Challenge Proof for the Best!

if a^k=b^kmod(n)
then a=bmod(n)
a^(k+1)=a*a^k
then a^(k+1)=bmod(n)b^kmod(n)=b^(k+1)mod(n)

Rap

If I'm reading this correctly, this one is not that hard. Are you sure you want the answer? It's not too late to turn away...


Given that a^(k+1) (mod m) = b^(k+1) (mod m) then a*a^k (mod m) = b*b^k (mod m).
a (mod m) * a^k (mod m) = b (mod m) * b^k (mod m)
But we are also given that a^k (mod m) = b^k (mod m) therefore, if a^k (mod m)>0, then a (mod m)=b (mod m)

The gcd(a,m)=1 requirement ensures that a (mod m) > 0. If you remove that requirement, then the proof is invalid since if a^k (mod m) = 0, then the relationship between a and b is not defined. You can see this using a=4, b=6, k=3 and m=8. 4^3 mod 8 = 0. 6^3 mod 8=0. 4^4 and 6^4 mod 8 are also zero, but 4 mod 8 does not equal 6 mod 8.

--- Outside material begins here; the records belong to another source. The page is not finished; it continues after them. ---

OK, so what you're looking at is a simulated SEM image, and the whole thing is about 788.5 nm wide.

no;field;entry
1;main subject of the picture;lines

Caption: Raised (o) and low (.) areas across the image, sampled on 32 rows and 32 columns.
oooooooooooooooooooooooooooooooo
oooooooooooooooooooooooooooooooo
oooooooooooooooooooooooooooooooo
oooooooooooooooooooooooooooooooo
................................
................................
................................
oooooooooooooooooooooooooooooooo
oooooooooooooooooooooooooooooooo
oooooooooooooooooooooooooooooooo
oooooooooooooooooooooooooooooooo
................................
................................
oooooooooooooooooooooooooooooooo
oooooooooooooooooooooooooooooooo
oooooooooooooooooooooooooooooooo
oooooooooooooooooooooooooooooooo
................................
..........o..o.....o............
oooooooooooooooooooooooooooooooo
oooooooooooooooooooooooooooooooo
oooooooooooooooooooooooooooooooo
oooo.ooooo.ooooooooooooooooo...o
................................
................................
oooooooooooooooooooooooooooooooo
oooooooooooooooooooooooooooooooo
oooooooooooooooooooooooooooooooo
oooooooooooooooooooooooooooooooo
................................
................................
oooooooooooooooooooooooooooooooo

Oh God! This is so trivial. I guess this was given to us to prove how complicated our minds are. Just because of the fact that this was given as a challenge I was using all sorts of advanced techniques to do this. Thank you!

I'm a little confused. You're using mod too many times.

I have this so far:

a^(k+1) = b^(k+1) (mod m)

a * a^k = b * b^k (mod m)

Now what?

Does this imply that a = b (mod m) since a^k = b^k (mod m)?

Please advise. Thanks!

I jumped a little ahead on you. If A and B are congruent mod m, then you can show from the defininition of congruent that A mod m = B mod m. That is where all the mods come from. Your first line:

a^(k+1) = b^(k+1) (mod m)

should really be

a^(k+1) is congruent to b^(k+1) (mod m) therefore
a^(k+1) (mod m) = b^(k+1) (mod m)

Yup, finally I figured that out. Thanks!